How The Mandalorian Can Work for Disney+
The Star Wars series, now two episodes in, is a good example of how the streaming service can mine smaller, solid stories out of massive franchises.

This story contains spoilers for Episode 2 of The Mandalorian.
The first episode of The Mandalorian might have been too slight to carry the hopes of an entire streaming service, but two entries in, that sleekness is starting to look like an asset. When Disney+ launched last week, the flashiest original offering for subscribers was a show set in the Star Wars universe that felt consciously removed from the high stakes of the cinematic “Skywalker saga.” Set on the fringes of George Lucas’s galaxy and focusing on a nameless character identified only by his species, The Mandalorian had some crisply shot action, but only the barest hint of a plot.

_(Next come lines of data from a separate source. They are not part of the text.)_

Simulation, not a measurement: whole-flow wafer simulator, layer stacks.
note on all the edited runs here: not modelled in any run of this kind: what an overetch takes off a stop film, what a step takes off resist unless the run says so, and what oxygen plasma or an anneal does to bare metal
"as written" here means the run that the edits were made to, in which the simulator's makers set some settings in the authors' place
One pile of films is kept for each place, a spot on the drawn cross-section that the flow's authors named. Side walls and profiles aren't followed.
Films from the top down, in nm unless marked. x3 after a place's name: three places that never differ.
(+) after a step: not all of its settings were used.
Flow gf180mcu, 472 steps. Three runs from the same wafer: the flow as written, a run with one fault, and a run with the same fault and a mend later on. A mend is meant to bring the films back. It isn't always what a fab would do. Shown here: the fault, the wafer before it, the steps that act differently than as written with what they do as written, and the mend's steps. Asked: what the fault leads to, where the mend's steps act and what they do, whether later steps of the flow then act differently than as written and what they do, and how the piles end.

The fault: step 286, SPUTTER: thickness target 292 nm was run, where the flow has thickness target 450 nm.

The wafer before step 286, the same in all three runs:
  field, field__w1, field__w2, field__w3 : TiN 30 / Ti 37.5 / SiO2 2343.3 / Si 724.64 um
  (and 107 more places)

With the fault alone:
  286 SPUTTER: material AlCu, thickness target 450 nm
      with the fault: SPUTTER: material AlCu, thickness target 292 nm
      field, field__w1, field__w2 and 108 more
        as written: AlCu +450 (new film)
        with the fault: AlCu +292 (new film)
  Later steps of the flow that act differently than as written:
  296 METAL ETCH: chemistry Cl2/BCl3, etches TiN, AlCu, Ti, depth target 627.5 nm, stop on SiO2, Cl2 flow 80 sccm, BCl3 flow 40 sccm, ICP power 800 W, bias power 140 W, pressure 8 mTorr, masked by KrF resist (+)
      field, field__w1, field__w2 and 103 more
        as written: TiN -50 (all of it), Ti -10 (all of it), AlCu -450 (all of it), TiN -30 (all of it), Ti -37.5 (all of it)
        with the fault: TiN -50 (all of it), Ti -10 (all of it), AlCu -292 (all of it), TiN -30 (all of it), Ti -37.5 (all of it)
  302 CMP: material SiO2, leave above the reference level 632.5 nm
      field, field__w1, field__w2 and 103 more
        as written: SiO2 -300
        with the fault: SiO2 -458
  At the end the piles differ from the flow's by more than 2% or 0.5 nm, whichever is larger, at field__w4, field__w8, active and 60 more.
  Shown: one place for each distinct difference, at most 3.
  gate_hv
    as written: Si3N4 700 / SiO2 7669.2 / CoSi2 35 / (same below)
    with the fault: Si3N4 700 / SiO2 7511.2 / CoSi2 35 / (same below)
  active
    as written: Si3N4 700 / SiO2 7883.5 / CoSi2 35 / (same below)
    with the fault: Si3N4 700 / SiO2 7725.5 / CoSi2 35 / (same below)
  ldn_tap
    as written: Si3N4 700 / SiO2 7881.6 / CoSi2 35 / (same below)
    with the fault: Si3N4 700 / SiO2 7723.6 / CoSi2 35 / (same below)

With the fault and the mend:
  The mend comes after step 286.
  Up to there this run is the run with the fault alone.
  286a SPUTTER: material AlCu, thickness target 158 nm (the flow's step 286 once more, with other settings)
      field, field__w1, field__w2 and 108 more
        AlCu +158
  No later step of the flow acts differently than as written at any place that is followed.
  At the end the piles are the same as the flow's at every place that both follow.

The second episode hit Disney+ on Friday (six more installments will follow weekly), and, being a little removed from the hype of the service’s launch, it functioned rather beautifully. The pilot followed the Mandalorian (Pedro Pascal) as he was tasked with hunting a difficult, off-the-books bounty by the sinister Client (Werner Herzog). His travels led him to a desert planet where he realized his target was an infant alien, a member of Yoda’s unnamed species. The backstory of that wise, small, frog-like Jedi is one of the few things the Star Wars creator George Lucas chose not to delve into in his much-maligned prequel trilogy. By building his show around a Yoda-esque baby, the Mandalorian creator Jon Favreau could be changing that—giving people yet another reason to sign up for Disney+.
The service debuted to 10 million subscribers, according to the company, even with initial technical problems. Despite the relative paucity of new programming on the site—one of the other original shows centers on the Toy Story 4 character Forky and has five-minute-long episodes—the nostalgia factor helped lure people in. Viewed alongside the database of animated classics, Marvel movies, and Star Wars material that the studio is offering, The Mandalorian makes sense: It’s a nerdy throwback that’s happy to exist on the margins of a bigger world.
Filling in the gaps of Star Wars’ wider universe, it seems, will be the purpose of the blockbuster original programming on Disney+. The other announced Star Wars shows include one that will feature Ewan McGregor as Obi-Wan Kenobi, depicting his life in the years between the original and prequel trilogies. Another will follow Cassian Andor (Diego Luna), a character from the spin-off film Rogue One who worked as an operative in the heroic Rebel Alliance. The Marvel shows will similarly spotlight supporting characters from the cinematic universe such as Loki, Scarlet Witch, Vision, and the Falcon, before introducing new comic-book characters such as Moon Knight, Ms. Marvel, and She-Hulk.
Kevin Feige, the president of Marvel, has insisted that those shows will matter to the wider movie universe, knocking down the barriers between television and cinema for his colossal connected diegesis. But it’s likely those crossovers will provide only background information for devoted completionist fans. Marvel movies have always been designed so that casual viewers can understand the nuts and bolts of the plot without worrying about everything the Winter Soldier or Hawkeye has been up to.
Star Wars is an even bigger sandbox to play in, and Episode 2 of The Mandalorian had fun dredging up minutiae from Lucas’s original trilogy. Coming in at a slender 33 minutes, it embraced the humor of its protagonist’s anonymous persona rather than using it to build suspense. “Chapter Two” saw the Mandalorian get battered by villainous rivals and huge desert fauna; it also reintroduced the impish Jawas (small, hooded scavengers who play a supporting role in the original Star Wars) as bugbears who torment our stoic hero.
The episode reminded me of Star Wars: The Clone Wars, a stunning 2003 series developed by the animation legend Genndy Tartakovsky (known for creating shows such as Dexter’s Laboratory and Samurai Jack). The Clone Wars, which aired on Cartoon Network, similarly existed between two installments of the cinematic series, and relied on spectacular, dialogue-light action sequences that told stories with little unnecessary exposition. The Mandalorian’s face-off against a horde of Jawas or a hairy desert beast (with the assistance of his alien quarry, who possesses some modicum of Jedi power) had more pure, joyful energy than the dreary first episode.
Favreau’s biggest inspiration for The Mandalorian appears to be Lone Wolf and Cub, a Japanese manga series about an assassin and his 3-year-old son seeking revenge during the days of the Tokugawa Shogunate. Much as Lucas acknowledged that his movies were indebted to the cinema of Akira Kurosawa (Star Wars has the same broad plot strokes as The Hidden Fortress), Favreau is drawing on elemental tropes for a smaller tale. The Mandalorian probably won’t end its run as the most popular Star Wars story ever, but it is working to earn its spot at the apex of Disney+’s new programming.